We have a lot of deep history and experience here, and have given it a lot of thought. As I’ve stated elsewhere, some of this I can discuss in detail, some I can’t. I encourage you to watch Paul Brigner’s presentation at Zcon4 and the panel he’ll moderate. If you are going to be there, engage with him and me while we are there.

To your question, perhaps the most significant demonstration is that there has not been an unwarranted or rash enforcement actions. Paul, myself and some others have met both formally and informally with members and orgs across DC including the SEC, OFAC, FinCEN, the DOJ and the White House. In spite of some key differences of opinion, we have built many strong relationships that have yielded important bi-directional information sharing. It’s important to understand how DC works, and that it takes years to build the right relationships and trust, so that when issues arise, there is a trusted relationship already established and able to speak truth. It’s not a light switch that is simply turned on. There is a reason that Zcash is not vilified, as others are, among the key voices in DC.

Additionally, we have had off the record briefings and conversations with a number of politicians and their staffers about privacy and the importance of Zcash for financial freedom, addressing their questions and concerns. Current congressman and Senators include Emmer, Davidson, Lummis, Sessions and others. Congressman Davidson in particular is very knowledgable about Zcash and a huge proponent of protecting our financial privacy - I sat next to him at a dinner we hosted and he DM’d me right after with personal contact details. Emmer and his staff have been actively communicating that “Privacy is Normal,” an ECC narrative push. A huge win.

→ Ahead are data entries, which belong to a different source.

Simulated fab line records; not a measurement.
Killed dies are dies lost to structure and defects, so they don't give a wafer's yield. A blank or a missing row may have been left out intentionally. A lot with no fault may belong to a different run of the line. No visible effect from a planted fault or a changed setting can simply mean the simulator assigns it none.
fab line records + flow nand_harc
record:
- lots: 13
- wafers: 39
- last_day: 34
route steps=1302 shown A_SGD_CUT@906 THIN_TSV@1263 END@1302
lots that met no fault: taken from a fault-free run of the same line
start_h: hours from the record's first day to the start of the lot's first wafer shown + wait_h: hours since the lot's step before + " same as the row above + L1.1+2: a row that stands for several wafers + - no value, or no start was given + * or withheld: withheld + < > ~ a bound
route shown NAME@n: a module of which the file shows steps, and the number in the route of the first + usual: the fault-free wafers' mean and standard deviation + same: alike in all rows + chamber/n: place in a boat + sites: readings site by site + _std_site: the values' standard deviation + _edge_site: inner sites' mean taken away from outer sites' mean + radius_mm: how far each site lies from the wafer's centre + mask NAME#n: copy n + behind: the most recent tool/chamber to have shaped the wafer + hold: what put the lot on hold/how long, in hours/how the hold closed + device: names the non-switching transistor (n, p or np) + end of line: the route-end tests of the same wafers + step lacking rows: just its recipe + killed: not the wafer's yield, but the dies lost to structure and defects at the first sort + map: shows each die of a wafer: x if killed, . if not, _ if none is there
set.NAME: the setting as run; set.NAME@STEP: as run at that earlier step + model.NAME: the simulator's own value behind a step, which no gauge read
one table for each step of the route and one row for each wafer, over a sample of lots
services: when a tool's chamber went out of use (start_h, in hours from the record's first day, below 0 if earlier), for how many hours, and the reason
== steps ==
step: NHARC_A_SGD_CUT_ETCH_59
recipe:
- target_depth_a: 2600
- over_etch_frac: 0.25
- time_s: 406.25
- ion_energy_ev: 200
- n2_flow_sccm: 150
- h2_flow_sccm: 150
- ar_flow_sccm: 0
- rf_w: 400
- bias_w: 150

We recently held a briefing at the US Capitol building, sponsored by Tom Emmer’s office. It was focused on financial privacy in crypt filled with staffers and influencers. There was standing room only. It included a keynote by Lizzy Fallon, on Emmer’s staff and the Financial Services Policy Director at U.S. House of Representatives and JW, from the ZF Board of Directors. I gave a presentation on Zcash and the importance of digital cash. Will it make a difference? I think so. One step at a time, but that was a big one. Very few can make this happen.

We have been working with others, predominately the Blockchain Association. We created and they help sponsor the monthly PGP for Crypto breakfast at Georgetown University. It’s invite only and attended by the who’s who of policy and regulatory influencers in the space. We had to recently cut back the invite list because it was getting too large. Paul runs and MCs it, and it’s been the launching pad for the aforementioned briefing and PGP podcast series.

With many orgs in DC, their attention is divided and there are many in crypto who are quick to throw privacy under the bus in order to win regulatory favor for their project. We are the beacon. We’re also focusing on self-custody and PoS based on ECC’s work.

Net, we have an established strategy and have built an outsized ability to engage based on years of positive relationships and trust.

Whether that should continue to be at ECC or split out is a valid question. The pros for keeping it at ECC include the established brand that has been built in DC, the irreplaceable relationships we built, and cost, as we are able to provide stable employment with an established entity. The cons, as I see it, is that we can’t lobby given ECC’s 501(c)3 status under Bootstrap, and we can no longer afford to engage internationally.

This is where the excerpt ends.